Pasticcio Macaroni

Pasticicio Macaroni

Lately I have discovered the joys of macaroni, a variety of pasta I have always held in deep suspicion, something to do with my school days and the fact that I am not that fond of cheesy white sauce.

The great thing about this dish is that the cheesy sauce sort of disappears into the pasta, keeping it lovely and soft and full of flavour and you don’t have mouthfuls of wet slop to contend with when you eat it which is probably what put me off at school all those years ago.

Again it is another dish that you probably all know but I have never made it at home before so just in case you need a delicious comfort food that can feed loads of people and that can be easily reheated, I suggest you pop over to Jane @ Tea With Hazel where the recipe for Pasticcio Macaroni lives and have a go at making it. I followed it pretty much word for word, very easy to follow recipe, thank you Jane!

We love the cinnamon and allspice with lamb, which makes a change from the everyday rosemary, mint and lemon that we tend to pair with this meat. The top becomes light and bouncy and a little bit crunchy when you reheat it, so you get a good variety of texture. We were eating it all last week with a variety of steamed vegetables or salads and were perfectly happy. You can cut it into squares and just warm it up whenever it suits you.

I reduced the amount of meat from the original recipe to 400g because I didn’t have the right amount in the freezer, and used a mixture of feta, cheddar, ricotta and parmesan (all bits and pieces lurking in the cheese box in the fridge)  in the topping, but like all these sorts of dishes they adapt easily to what you have available.

Greek oregano in between the peony shoots

Greek oregano in between the peony shoots

We have greek oregano growing in the garden, I bought a little plant years ago and now it seeds itself all over the garden and makes itself at home;  it has a definite affinity with pebbles and stones.

I rarely make baked pasta dishes but this one has just shot to the top of my go-to list.

Do you have a favourite baked pasta dish?

35 thoughts on “Pasticcio Macaroni

  1. sallybr

    Always wanted to make this dish, never did… I think my favorite baked pasta dish might be a lasagna made with roasted zucchini in the filling. Most people use eggplant, but I find the zucchini has a sweetness that is hard to beat. But, of course, my beloved’s mac and cheese, that he loads with mushrooms, is a favorite of ours too…

    1. Joanna Post author

      Sounds delicious Sally – I need to work on these dishes as they are very popular if not particularly photogenic :)

      1. sallybr

        I think your photo turned out great! My problem with food is anything brown – brownies, chocolate mousse, cakes, stews, pot roast. I find them impossible to take a good picture …

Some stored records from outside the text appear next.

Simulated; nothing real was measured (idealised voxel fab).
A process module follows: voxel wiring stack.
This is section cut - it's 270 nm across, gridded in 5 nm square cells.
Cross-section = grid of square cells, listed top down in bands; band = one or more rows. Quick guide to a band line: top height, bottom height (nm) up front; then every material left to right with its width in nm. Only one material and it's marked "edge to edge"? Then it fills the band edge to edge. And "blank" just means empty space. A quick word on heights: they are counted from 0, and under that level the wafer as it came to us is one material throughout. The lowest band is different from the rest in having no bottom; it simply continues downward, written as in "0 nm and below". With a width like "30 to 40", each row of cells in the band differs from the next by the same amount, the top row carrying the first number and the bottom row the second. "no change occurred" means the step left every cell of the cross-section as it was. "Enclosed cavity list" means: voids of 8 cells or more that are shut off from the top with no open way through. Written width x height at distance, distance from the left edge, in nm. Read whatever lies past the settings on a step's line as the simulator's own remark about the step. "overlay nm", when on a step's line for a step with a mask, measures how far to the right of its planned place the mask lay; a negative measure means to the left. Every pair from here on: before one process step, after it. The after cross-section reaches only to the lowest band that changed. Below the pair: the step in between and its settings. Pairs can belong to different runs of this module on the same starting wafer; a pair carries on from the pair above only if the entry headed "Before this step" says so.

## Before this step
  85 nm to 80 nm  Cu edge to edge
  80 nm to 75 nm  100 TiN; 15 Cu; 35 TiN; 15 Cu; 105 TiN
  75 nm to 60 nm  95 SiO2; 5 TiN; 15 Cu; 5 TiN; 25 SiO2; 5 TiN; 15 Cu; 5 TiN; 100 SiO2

        1. Joanna Post author

          Celia is good on photographing brown food. Cream, strawberries, bits of leaf – a happy face, I think I once put a small stuffed poodle toy on the plate next to a photo of a chocolate zuchinni cake ;)

  2. Debra Kolkka

    I love this but have not made it before. Thanks for the recipe.
    My peony is a bit further along than yours. I am freeing it from its pot this year and it is going to live at Casa Debbio. I hope it likes the mountains.

    1. Joanna Post author

      Peonies love being in the ground so I hope yours is happy up in the mountains. Ours are really late this year, hoping that my favourite white one has survived and comes out soon. I love them because the slugs leave them alone, it’s just the ants that like crawling around on the buds, but they don’t seem to do any damage, or bring greenfly with them (unlike what they get up to with artichokes and cardoons). I think I should plant more peonies!

  3. Karin Anderson

    My favorite baked pasta dish is pasticcio, too. They serve it in a lot of Greek restaurants in Hamburg, though they spell it pastitsio. A hint of cinnamon as seasoning in pasta sauce is common in the Venetian cuisine, too (my husband’s family is from Venice, Italy), and he seasons his famous sugo with it.

    1. Joanna Post author

      I haven’t seen it much on the menus in Greek restaurants here, but maybe I haven’t looked for it. I have eaten it on holiday though. Karin, I am doomed to spelling grief with my posts recently, I have a feeling we call it pastitsio here too, but I went with the spelling from Jane’s blog. I imagine Venetian cuisine is full of spices dating back to their centuries as a key player in the Spice Trade. I think many of the Italian pastries that I read about all sound very Middle Eastern with their use of orange flower water and other flavourings.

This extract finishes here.